# Using the Excel Solver

# To Find Your Sales Curve

Excel Solver is one of the best and easiest curve-fitting devices in the world, if you know how to use it. The marketing manager will find the curve-fitting capability of the Excel Solver to be the perfect tool to create a predictive sales equation.

In this example we are going to show how to use the Excel Solver to calculate an equation which most closely describes the relationship between sales and number of ads being run. The purpose of this equation is to be able to predict the number of sales based upon the number of ads that will be run.

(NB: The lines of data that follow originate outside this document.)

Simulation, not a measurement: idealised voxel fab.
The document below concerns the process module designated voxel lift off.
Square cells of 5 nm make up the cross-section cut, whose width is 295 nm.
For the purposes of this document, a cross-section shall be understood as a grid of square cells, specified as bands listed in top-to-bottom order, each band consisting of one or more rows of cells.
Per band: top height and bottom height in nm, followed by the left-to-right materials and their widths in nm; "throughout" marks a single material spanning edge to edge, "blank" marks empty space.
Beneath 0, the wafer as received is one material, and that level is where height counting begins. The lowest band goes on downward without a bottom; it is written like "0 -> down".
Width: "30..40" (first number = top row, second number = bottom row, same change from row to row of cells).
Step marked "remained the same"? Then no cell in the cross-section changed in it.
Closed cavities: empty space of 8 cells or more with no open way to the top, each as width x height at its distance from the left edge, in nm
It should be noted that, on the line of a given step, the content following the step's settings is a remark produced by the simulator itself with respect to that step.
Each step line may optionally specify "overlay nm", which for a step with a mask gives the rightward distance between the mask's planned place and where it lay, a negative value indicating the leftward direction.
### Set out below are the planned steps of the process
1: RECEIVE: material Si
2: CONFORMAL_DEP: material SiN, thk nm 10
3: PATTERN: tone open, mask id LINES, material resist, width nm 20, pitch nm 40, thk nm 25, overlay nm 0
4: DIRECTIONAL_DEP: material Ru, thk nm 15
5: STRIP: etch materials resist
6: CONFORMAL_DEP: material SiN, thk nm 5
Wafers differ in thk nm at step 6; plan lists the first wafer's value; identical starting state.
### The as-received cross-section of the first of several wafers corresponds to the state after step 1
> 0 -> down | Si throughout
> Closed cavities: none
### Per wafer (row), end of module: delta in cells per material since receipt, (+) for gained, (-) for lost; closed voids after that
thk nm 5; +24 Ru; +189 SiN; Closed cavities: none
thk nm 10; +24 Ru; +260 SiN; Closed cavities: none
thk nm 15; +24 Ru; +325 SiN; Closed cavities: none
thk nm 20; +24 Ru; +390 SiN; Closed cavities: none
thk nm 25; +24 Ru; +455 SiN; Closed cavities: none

A marketing manager has collected this following data on the company’s sales vs. the number of ads that were running at different times.

Sales Number of Ads Running

Sales Number of Ads Running

50 6700

55 7500

59 8700

62 8900

75 8800

95 10900

110 11200

125 11400

140 11500

180 12300

Here is an Excel scatter plot of that data:

**Click On Image To See a Larger Version**We would like to create an equation from this data that allows us to predict the sales based upon the number of ads currently running.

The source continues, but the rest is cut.